Yes, it's me again...and I am a bit confused.
Let me explain.
I've crunched some numbers and something still does NOT make sense to me.
I have been leasing (yes, leasing) a 2000 Maroon VX since the summer of 2001.
My payments are $329 a month thru PNC bank.
I filed for bankruptcy but I kept paying the car payment because I did not wish to include the VX in my bankruptcy, (Now that's dedication)
I owe about $7896 til my lease runs out in July '06.
Then PNC tells me if I wish to purchase the VX I owe an additional $7,000 something.
I checked the Blue book value of my VX and it's about $9105 @ roughly 47,000 miles in Fair condition. Is that what the residual value of the car is? I checked my lease agreement and the residual is listed at $9287.
My question is this...how can I owe an additional $7000 if the VX is only worth about $9000 as a potential trade-in? Maybe PNC gave me a wrong estimate.
So far I paid about $11,800 since I drove it off the lot at 20,000 miles.

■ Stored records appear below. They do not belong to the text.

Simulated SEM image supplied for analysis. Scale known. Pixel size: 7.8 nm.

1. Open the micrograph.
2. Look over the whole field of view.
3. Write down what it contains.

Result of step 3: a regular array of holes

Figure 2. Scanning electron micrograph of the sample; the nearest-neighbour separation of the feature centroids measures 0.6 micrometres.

I hope I was clear explaining this.
What do ya think VXers, am I better off doing a lease-transfer and saying goodbye or should I suck it up til the end of my lease and then walk away?
One last question: If I go to a dealership to buy a new or used car, can the dealer get me out of the lease? Do I pay penalty fees or does the dealer absorb these costs? I heard that they will add whatever I owe on the car to the new car, thus increasing my monthly car payment anyway.
(THUNK!)
Head hitting desk.
Can you tell I've never leased before?